# Snow geese



## SR-1 (Jan 9, 2011)

how many of you are going to be chasing them this spring season?


----------



## Clarq (Jul 21, 2011)

You bet I will! I doubt I'll find any unless my good friend takes me hunting on one of his club fields. If that does happen, I still doubt I'll find any. Nonetheless, it's a chance to hunt waterfowl and I'm taking it.


----------



## utahgolf (Sep 8, 2007)

I've always wanted to drive around and see that circus in delta.


----------



## NothinButGreen (Dec 4, 2010)

I'll be chasing them


----------



## dkhntrdstn (Sep 7, 2007)

Probable wont be. But you never know.


----------



## shaun larsen (Aug 5, 2011)

im gonna try!


----------



## Mojo1 (Sep 8, 2007)

I'm gonna......................................................................................................... in the Dakotas and Arkansas!!!


----------



## Quacker Smacker (Mar 3, 2010)

I wont be, its become a rich mans sport in utah. If you dont have private fields then you're screwed and the landowners are asking for an absurd amount of money to hunt their property. but if you do end up hunting clear lake or one of the other wma's then dont forget a camera because you'll see more canadians and ducks then you've ever seen before.. good luck to anyone who goes


----------



## NothinButGreen (Dec 4, 2010)

Quacker Smacker said:


> I wont be, its become a rich mans sport in utah. If you dont have private fields then you're screwed and the landowners are asking for an absurd amount of money to hunt their property. but if you do end up hunting clear lake or one of the other wma's then dont forget a camera because you'll see more canadians and ducks then you've ever seen before.. good luck to anyone who goes


I won't pay a dime to hunt any property. And I guarantee you I'll kill snows.


----------



## gonelkin (Jan 9, 2008)

+ 1 on the Dakotas,We are flying into Sioux Falls, then driving to Mitchel on March,17 and flying back on the 21st.
The guy we are hunting with said his average daily bird count per hunter last year was 39 birds per gun per day.Cannot wait!!


----------



## cnegeese801 (Mar 19, 2009)

I have a feeling that the snows will come back north early this year. If the weather stays warm I think they will start coming north early. I have been reading other reports of snows still in south Dakota and others saying some were already flying north. Guess we will see.


----------



## martymcfly73 (Sep 17, 2007)

Dustin Richardson said:


> [quote="Quacker Smacker":226es5m7]I wont be, its become a rich mans sport in utah. If you dont have private fields then you're screwed and the landowners are asking for an absurd amount of money to hunt their property. but if you do end up hunting clear lake or one of the other wma's then dont forget a camera because you'll see more canadians and ducks then you've ever seen before.. good luck to anyone who goes


I won't pay a dime to hunt any property. And I guarantee you I'll kill snows.[/quote:226es5m7]

Atta boy slayer! :roll:


----------



## hamernhonkers (Sep 28, 2007)

Snow geese in Utah are just a myth!


----------



## katorade (Sep 23, 2007)

hamernhonkers said:


> Snow geese in Utah are just a myth!


+1


----------



## hamernhonkers (Sep 28, 2007)

Wait a minute.......I just remembered I did see a short neck snow goose in Utah once a long time ago. I even got a pic of it.

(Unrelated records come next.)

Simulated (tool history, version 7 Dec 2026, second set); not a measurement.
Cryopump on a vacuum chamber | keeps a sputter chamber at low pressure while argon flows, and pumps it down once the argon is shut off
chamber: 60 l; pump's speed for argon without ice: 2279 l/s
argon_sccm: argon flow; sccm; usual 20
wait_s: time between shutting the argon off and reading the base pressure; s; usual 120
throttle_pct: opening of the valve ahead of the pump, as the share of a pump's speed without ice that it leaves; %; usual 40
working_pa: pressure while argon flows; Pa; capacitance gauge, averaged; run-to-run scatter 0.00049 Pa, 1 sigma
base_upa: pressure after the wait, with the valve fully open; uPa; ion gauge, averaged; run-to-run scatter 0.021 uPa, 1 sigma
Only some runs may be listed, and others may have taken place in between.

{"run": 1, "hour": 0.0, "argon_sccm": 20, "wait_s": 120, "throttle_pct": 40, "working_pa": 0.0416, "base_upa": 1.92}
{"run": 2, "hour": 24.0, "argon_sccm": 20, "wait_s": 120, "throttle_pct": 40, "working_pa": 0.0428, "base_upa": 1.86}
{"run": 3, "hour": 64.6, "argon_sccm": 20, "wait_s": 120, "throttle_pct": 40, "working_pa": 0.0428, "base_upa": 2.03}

Now if anyone kills one it sure would be one neat trophy 8)


----------



## katorade (Sep 23, 2007)

hamernhonkers said:


> Wait a minute.......I just remembered I did see a short neck snow goose in Utah once a long time ago. I even got a pic of it.
> 
> The sad thing is they have to put a pelican in the guidebook, someone had to of shot one, for it to be in there.
> 
> ...


----------



## guner (Sep 25, 2007)

Hey !!! I told them I wouldnt do it again
-8/-


----------



## hamernhonkers (Sep 28, 2007)

guner said:


> Hey !!! I told them I wouldnt do it again
> -8/-


 :lol: :lol: :lol:



> The sad thing is they have to put a pelican in the guidebook, someone had to of shot one, for it to be in there.


Kade I bet that is because of the swans. I have heard of people shooting short necked white geese though during both the regular season and the late hunt.


----------



## katorade (Sep 23, 2007)

hamernhonkers said:


> guner said:
> 
> 
> > Hey !!! I told them I wouldnt do it again
> ...


Yeah, I've heard of several people claiming this, but who knows maybe it's a good thing they've got it in there, some people's motto during the snow hunt seems to be "If it's white it's down."


----------



## shaun larsen (Aug 5, 2011)

Wait... I thought the short neck snow geese were legal?? ....  

I was down there the year a lady shot 2 swans during the delta hunt. I mean seriously..... how do you mistake a swan for a snow goose?


----------



## Mojo1 (Sep 8, 2007)

shaun larsen said:


> Wait... I thought the short neck snow geese were legal?? ....
> 
> I was down there the year a lady shot 2 swans during the delta hunt. I mean seriously..... how do you mistake a swan for a snow goose?


I've met lots of folks that have. :shock:


----------



## Vanilla (Dec 11, 2009)

Mojo1 said:


> I've met lots of folks that have. :shock:


Dude, you hail from Arkansas.....of course you have!!!


----------



## Mojo1 (Sep 8, 2007)

TS30 said:


> Mojo1 said:
> 
> 
> > I've met lots of folks that have. :shock:
> ...


Ain't many folks from Arkansas out at OB! :lol: 
in fact in 8 years of hanging around that joint, I have never met another! :mrgreen:

You have no idea how hard it is to convience some folks that no those are not snow geese you are skyblasting, -8/-


----------



## shaun larsen (Aug 5, 2011)

Mojo1 said:


> You have no idea how hard it is to convience some folks that no those are not snow geese you are skyblasting, -8/-


eh... let them blast away. the sky rat population needs to be thinned out some o-||


----------



## RobK (Jul 3, 2008)

i hope to !!!!!!!!!!!


----------



## RobK (Jul 3, 2008)

Mojo1 said:


> shaun larsen said:
> 
> 
> > Wait... I thought the short neck snow geese were legal?? ....
> ...


me too !!!


----------



## cnegeese801 (Mar 19, 2009)

My buddy that has a fast food joint just text and said there are snow geese flying in Draper. I sure think it is a funny year!!


----------



## TEX-O-BOB (Sep 12, 2007)

> dont forget a camera because you'll see more Canadians


Now why in the HELL would anyone want to take a picture of a Canadian? And why in the HELL are they driving all the way down here to shoot geese in Delta? :mrgreen: :O•-:


----------